Hadas Gold interviews Michelle Fields and her boyfriend Jamie Weinstein, the Daily Caller editor who began the public conversation about an incident with Corey Lewandowski by tweeting “Trump always surrounds himself [with] thugs.”
Michelle Fields says she wouldn’t change how she has handled the events of the past month or so. She only wishes she could go back in time and decline the request to cover a Donald Trump news conference in place of a colleague who was sick.
Then, she told POLITICO over drinks at a Washington, D.C. hotel bar, she would never have come into contact with Trump campaign manager Corey Lewandowski, and she would still have a job she loved as a reporter for the conservative website Breitbart.
Instead, she said, she has had to leave that job, move from her apartment because of threats and handle the publicity that comes with challenging a presidential candidate’s campaign machine known for never saying sorry or backing down.
At that March 8 news conference at the Trump National Golf Club in Jupiter, Florida, Fields tried to get Trump’s attention to ask a question about affirmative action as he walked through the crowded ballroom toward the exit, surrounded by Secret Service. But as she asked her question, she was almost immediately moved out of the way by Lewandowski — with enough force to leave bruises on her arm, which she later documented with photos.

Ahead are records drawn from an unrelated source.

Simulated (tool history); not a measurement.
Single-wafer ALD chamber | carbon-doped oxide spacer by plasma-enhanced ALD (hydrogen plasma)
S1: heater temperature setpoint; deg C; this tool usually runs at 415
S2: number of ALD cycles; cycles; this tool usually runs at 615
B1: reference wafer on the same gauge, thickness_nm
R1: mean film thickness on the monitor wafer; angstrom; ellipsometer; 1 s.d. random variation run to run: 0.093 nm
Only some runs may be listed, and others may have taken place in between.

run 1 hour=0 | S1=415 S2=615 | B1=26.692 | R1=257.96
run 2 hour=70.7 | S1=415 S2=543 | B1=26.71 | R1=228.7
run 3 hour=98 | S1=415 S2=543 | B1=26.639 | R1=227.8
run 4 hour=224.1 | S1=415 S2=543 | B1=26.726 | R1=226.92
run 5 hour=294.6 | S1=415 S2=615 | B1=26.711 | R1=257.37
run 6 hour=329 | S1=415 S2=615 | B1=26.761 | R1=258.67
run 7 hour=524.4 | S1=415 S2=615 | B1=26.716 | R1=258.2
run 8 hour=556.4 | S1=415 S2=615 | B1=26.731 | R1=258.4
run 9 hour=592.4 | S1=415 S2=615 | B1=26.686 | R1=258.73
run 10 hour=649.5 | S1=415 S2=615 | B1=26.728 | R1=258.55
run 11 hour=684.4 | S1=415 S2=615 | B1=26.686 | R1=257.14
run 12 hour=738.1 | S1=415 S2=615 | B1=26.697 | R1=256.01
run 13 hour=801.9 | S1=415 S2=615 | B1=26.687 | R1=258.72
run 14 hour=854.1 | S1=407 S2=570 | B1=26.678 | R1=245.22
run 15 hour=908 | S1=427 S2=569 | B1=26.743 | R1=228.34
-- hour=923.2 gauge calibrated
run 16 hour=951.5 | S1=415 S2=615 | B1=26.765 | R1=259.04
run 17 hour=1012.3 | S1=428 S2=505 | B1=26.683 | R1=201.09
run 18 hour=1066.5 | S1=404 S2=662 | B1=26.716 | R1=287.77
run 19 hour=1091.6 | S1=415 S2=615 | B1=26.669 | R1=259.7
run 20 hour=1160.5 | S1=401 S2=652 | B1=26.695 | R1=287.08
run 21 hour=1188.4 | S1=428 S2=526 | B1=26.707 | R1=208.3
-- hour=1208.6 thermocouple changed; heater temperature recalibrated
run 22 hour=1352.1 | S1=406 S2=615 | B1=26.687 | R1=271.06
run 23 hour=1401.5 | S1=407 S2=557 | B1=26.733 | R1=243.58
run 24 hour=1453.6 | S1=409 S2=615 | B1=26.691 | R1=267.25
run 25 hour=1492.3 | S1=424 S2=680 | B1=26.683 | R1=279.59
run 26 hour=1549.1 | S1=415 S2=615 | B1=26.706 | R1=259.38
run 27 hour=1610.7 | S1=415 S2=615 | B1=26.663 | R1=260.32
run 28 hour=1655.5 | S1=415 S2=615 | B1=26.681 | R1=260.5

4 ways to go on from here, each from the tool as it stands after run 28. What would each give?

Her boyfriend, Daily Caller senior editor Jamie Weinstein, who joined Fields for her interview with POLITICO and has been public about his dislike of Trump, quickly tweeted a message, calling Lewandowski a “thug” and saying that he almost brought Fields down to the ground after she asked a question.
“I thought the best way to force an apology or some contrition was by making it public,” Weinstein told POLITICO.
Fields jumped in here, saying she doesn’t regret that Weinstein tweeted about the incident because ultimately, through the entire drama, it helped “reveal the character of [Lewandowski] and the Trump campaign.”
And that tweet is where the drama and the media frenzy began. Fields placed most of the blame on the escalation of the events on the Trump campaign, for changing their story and questioning her character. She insisted that all she ever wanted was an apology, that she went to the police just to prove she was not lying. She said the media narrative got wrapped up in litigating the details of the case — how hard she was actually pulled, why such a simple act was considered battery, whether she touched Trump first — versus how the campaign was handling what could otherwise have been a quickly resolved situation. And she questioned the tactics and motives of the Florida state attorneys who brought charges against Lewandowski but ultimately declined to pursue a case.